Monday, February 7, 2011

What a day

What a meaningful day, as I shared with students, I heard back from an author who has shaped quite a bit of what I do as a teacher, I saw fantastic work coming from my 7th graders extended essays AND was treated to some fantastic debate over the stability of the Athenian and Spartan states. All in all the streak continues as I continue to have the best and most meaningful days of my career! I cant wait for tomorrow's debates, final revisions of our collapsing government essays in geography and of course for Wednesday (Don't forget) and our 6:40 AM morning meeting to discuss our enrichment journal that Dr. Fleck and Hanssen sent us! Listen folks, I need you to understand how special what you are doing is... you have 3 college professors recognizing your work in class right now, not many 17 year olds put in that kind of work! From here, we need to work harder to solidify our fundamentals and polish up our language while continuing to just have fun with academics...

Side note, I am working on getting patches or wristbands for our movement... FREE YOUR INNER NERD!!!

Tuesday, January 25, 2011

I AM TIRED... SICK AND TIRED!

I have grown completely and utterly sick of hearing about a decline in academic standards and student work... that overused, over-abused and utterly false statement is something I simply cannot tolerate anymore. I just got sent e-mail to the author of the Concord Review to see if some of my students work could be published in his journal. I like the fact that the review is dedicated to students producing high level academic work and I really value his contribution to academics (clearly a BUT is coming); at the same time, on his blog he references a the "decline" in student work. Educators since Socrates have made this claim. I cannot speak to the reality of these words in any other classroom or at any other period in history but I can say that my students do more work at a much, much, much (muchness anyone) higher level than I EVER did in high school and quite frankly at many times in college. I can say that half the courses I took in college had required reading (but did not require that you read it), had one major written work (if you can call 5 pages major) and gave two to three tests based entirely on notes from lecture. These tests were the most academically challenging, as they required on the spot generation of blue book essays. Rarely was I presented with reviewed, academic journal articles or primary sources outside of those I used independently for term papers. Now, I had a great college experience and am by no means complaining; as difficulty goes, my college experience was far more academically challenging and engaging than my high school experience. I graduated a mere (can I still say mere 10 years later?) DECADE ago and can say with certainty that my students work harder, are more motivated and possess greater skills than I ever did. I have gone back and looked at high school writing that I produced via emails from my parents and you know what? My students are doing more and they are doing it better. I recall writing one or two three page, five paragraph papers in all of high school; I wrote one as a junior and one as a senior and only in English class. (How dare I write in History!) Our students are better than we were, do they need to get better? Yes. Do they need pushed to do so? Yes. Do they need encouragement to make it? Yes. But they are not falling behind, they are in the lead and as far as I can see, they are pulling away from the pack.

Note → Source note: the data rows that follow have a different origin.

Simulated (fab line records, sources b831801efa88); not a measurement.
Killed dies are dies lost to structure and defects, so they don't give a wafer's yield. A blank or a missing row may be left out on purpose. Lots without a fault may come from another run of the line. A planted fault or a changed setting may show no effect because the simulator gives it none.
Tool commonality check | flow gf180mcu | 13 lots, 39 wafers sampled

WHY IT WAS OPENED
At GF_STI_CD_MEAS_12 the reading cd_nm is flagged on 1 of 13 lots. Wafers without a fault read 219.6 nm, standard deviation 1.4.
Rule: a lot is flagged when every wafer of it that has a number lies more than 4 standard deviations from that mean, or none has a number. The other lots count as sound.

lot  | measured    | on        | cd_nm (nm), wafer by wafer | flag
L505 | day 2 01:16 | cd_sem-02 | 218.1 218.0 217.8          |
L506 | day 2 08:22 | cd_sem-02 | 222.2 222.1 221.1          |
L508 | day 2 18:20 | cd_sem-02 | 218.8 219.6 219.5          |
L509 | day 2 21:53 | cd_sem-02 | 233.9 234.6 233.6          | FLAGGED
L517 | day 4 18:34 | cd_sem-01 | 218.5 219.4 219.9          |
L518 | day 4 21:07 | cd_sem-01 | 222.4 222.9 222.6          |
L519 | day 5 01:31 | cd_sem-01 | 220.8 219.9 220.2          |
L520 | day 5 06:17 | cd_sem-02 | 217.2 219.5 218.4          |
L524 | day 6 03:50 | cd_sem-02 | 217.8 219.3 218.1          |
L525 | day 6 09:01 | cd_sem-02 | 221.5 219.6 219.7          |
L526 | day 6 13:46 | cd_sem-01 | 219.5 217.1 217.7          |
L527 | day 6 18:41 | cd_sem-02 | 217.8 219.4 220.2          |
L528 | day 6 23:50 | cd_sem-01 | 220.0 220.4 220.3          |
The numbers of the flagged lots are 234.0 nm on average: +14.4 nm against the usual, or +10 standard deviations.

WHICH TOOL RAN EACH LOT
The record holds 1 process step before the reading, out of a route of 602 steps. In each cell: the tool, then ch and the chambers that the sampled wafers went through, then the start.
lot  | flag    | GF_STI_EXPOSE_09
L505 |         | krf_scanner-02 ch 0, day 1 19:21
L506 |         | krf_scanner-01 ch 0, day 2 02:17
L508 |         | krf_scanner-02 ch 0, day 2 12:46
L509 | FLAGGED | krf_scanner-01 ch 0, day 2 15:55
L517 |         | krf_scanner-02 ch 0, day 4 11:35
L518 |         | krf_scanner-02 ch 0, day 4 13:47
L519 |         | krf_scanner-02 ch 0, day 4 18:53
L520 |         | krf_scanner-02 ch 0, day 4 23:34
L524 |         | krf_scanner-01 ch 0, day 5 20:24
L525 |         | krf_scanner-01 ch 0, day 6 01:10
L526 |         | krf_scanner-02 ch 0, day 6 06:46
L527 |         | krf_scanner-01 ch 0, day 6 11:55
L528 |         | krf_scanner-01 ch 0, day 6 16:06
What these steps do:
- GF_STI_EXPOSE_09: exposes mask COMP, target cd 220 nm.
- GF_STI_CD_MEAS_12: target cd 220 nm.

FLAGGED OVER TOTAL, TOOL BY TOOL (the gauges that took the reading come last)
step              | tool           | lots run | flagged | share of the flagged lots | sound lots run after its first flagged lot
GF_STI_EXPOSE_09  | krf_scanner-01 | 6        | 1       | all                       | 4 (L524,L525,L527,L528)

Thursday, January 20, 2011

Extra sessions

I just decided in the past week to finally begin offering a extra sessions of my world history course for juniors before school. On Monday mornings we will be doing a more fun oriented set of projects focused on getting anyone behind caught up and giving motivation and further, less academic more "just for fun" type activities for those who just want to do the work. Right now we are working on lyrics for re-worded songs made to cover the history we have gone through in class. On Wednesdays we will be doing high level enrichment-- we will be focusing on a variety of reviewed scholarly journal articles. currently there are about 20 students signed up for the monday reviews and 30 signed up for wednesdays... If everyone shows that will require setting up a different room for the classes or multiple sessions. I cant wait to get this started. At this point, we can squeeze in an extra 24 full hrs of instruction before the end of the year.

Thursday, January 6, 2011

Article reading

Students are currently reading an article put out by Montana State University's Department of Economics. The ARTICLE attempts to convey a cause and effect relationship between landforms, available crop production and levels of democracy. I see students sitting in a classroom in January taking on something written for an audience with reading skills and historical and economic awareness far beyond their own. This shows a level of motivation I could only dream of! So far 100% of students are taking it on and they are experiencing different levels of success. My developing readers are reading to pick out descriptions of Sparta and Athens. My proficient readers are trying to pick out how exactly the relationship between agriculture and government system occurs and my advanced readers are reading it from the economics standpoint can you understand the factors that drive this formula. I am quite happy with the way things are going.

Monday, January 3, 2011

Why I am not a deadline guy...

I hear quite often from teachers about how students just don't get their homework done. I completely agree with them. I think my homework is ridiculous - I mean, think about it, once or twice a week I ask them to do writings at home that go for a couple pages and must take quite a few of them two hours to get written. When they come back I would say that overnight homework assignments have a 50-70% completion rate. Today the over the holiday assignment is due and I believe it is pulling about a 60% completion rate. I will collect most of the leftovers tomorrow and will have to put in some serious legwork running down the last 3-4 of them over the next week.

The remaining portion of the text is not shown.